**Maintainer:**admin

*1*Graham Brent theorem (continued)¶

2 kinds of steps:

- complete steps: >= p tasks available

- incomplete steps: < p tasks available

$T_p <= T_1/p + T_\infty$

$T_1/p$: complete

$T_\infty$: incomplete

“an application with p processors at most would take time that is addition of sequential time / p and critical path time”

*1.1*Proof¶

$T_p^* >= max(T_1/p, T_\infty)$ (1)

$and\ T_1/p <= max(T_1/p, T_\infty)$ (2)

$T_\infty <= max(T_1/p, t_\infty)$ (3)

$T_p <= T_1/p + t_\infty$ (0)

$<= max(T_1/p, t_\infty) + max(T_1/p, T_\infty)$ (3)

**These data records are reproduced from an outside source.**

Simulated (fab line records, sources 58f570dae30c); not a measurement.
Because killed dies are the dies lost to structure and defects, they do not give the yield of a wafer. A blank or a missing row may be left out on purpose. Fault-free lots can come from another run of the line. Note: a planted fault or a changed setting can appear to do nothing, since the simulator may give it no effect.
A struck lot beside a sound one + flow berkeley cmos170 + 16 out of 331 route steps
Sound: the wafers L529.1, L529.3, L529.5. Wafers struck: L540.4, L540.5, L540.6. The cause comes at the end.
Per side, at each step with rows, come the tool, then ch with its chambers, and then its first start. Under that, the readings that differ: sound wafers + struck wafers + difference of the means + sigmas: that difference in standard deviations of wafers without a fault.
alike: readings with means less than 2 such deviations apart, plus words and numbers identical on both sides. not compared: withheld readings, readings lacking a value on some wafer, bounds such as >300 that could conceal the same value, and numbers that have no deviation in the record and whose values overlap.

$<= 2max(T_1/p, T_\infty)$

$<= 2T_P^*$

No more than 2x the optimal time

*2*Work stealing¶

Have a task queue

If threads have their own queue, they need a way to distribute the work

*2.1*Cilk++ language¶

Queue and tasks for each processors

($T_1$ stole from $T_2$)

If empty, pop from somewhere else

If tasks live in stack frames (like C), then some code needs to grow stack and some doesn’t

e.g.

main() { A() } A() { spawn B() spawn C() -sync- } B() { spawn D() spawn E() -sync- foo() // regular function } C() { spawn F() spawn G() -sync- }

This gives a cactus stack

In a concurrent program, there may have more than one active.